As the Rhythmic Bodies in Motion (RBIM) website states, “Life is a stage…dance,” and that has been the group’s mission since its inception in 2004—to inspire students to choreograph, design costumes, and, of course, dance. Furthermore, the organization drags dancers away from the style of dance most comfortable to them and drops them in unfamiliar territory, where they must fend and create new identities for themselves. Change Is Gonna Come was the visual culmination of the labors of each member of this dance company.
“Each member started out at a different level of dance at the beginning,” third-year RBIM advertising chair Janet Hong said. “But after six months of arduous practice, I firmly believe every single member has improved.”
Hong was living proof of this claim, showing off her undying determination and adaptability by participating in hip-hop and salsa pieces, and even belly-dancing to the jazzy “God Moving Over the Face of the Water” by Moby. The most impressive performance of hers, however, was a tap dance choreographed by third-year Wendy Gonzalez to Rob Thomas’s “This Is How a Heart Breaks.” True to theme, the number featured the most unlikely pairing of rock with tap, in addition to bright costumes and even tapping on boards held in mid-air.
“I was hesitant at first, but I had so much fun with my group and left the dance with a new set of friends—and I even experienced dancing in boots, which isn’t easy,” second-year Hector Santana said. In a group with five women, Hector represented for the men during the lively line dance to Sugarland’s “Down to Mississippi.”

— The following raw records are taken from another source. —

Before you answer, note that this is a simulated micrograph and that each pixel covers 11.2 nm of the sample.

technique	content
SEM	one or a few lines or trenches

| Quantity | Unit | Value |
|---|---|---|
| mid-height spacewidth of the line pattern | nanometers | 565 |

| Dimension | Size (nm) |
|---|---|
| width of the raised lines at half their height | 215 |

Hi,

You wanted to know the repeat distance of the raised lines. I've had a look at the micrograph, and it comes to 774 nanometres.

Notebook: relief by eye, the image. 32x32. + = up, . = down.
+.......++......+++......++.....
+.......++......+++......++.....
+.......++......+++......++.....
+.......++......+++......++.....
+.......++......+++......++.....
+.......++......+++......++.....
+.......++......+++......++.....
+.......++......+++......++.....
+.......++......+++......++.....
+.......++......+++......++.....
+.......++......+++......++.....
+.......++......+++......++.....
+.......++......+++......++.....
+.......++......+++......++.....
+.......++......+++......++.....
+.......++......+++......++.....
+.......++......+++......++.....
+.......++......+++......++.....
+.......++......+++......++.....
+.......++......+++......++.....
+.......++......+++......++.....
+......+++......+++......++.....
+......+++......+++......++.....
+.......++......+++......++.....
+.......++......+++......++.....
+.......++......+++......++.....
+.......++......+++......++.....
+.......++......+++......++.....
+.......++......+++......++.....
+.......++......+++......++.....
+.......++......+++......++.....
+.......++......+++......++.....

Fourth-year Rachel Vander-vort experienced a similar evolution while dancing in numerous numbers, from the gritty and theatrical introduction of the show to stunningly designed ballet to tight-knit hip-hop. “Each year, I learn what I am capable of as a dancer and performer,” she said. “I felt that I really pushed my range and tested my versatility, not to mention my endurance.”
The most entertaining performances of the night were the African and Caribbean numbers. Though they may not have been the most thematic, the relentless vigor and taut choreography excited the crowd to clap along—even despite wardrobe malfunctions more noticeable than Janet Jackson’s Super Bowl stunt. “I previously choreographed African dance in high school, so I was very happy to be a part of something similar in college,” first-year Zainab Raji said. “[Choreographer Efe Ukali] pushed us hard and really emphasized the importance of representing the cultures we were depicting in our piece correctly and respectfully.”
Most surprising was the professional-quality, show-stopping choreography of third-year David Fuentes. Through the entire performance, Fuentes stayed true to each of the original artists’ dance styles, accentuating the bubble-gum pop moves of Janet Jackson, the sensual strokes of Ciara, and the bombastic thrusts of Missy Elliott.
Yet the show as a whole missed that theme almost entirely, mainly utilizing ballet and lyrical performances. The choreography of most numbers, while impressive, remained redundant, especially in the ballet acts. The “change” promised in the title never came, and was only briefly seen in the performances by the African and Caribbean dancers as well as those for tap, country, jazz/belly-dance, and Fuentes’s final piece. This year, Hong illustrates the change as more of an internal affair, as “the challenge and growth presented an opportunity to ‘change’ in all of us.”
Nonetheless, almost 100 interested students came out to weekly practices, showing that, at the very least, the interest in this awe-inspiring group is growing. I would like to commend the three directors, the board, and the committee for all of their hard work to lead a dance company of 90 members and present such a great performance that incorporates diverse students of all dance skills. Though this year may have been an experimental period for many dancers, if the “change is gonna come,” perhaps it will shine through more in next year’s performance.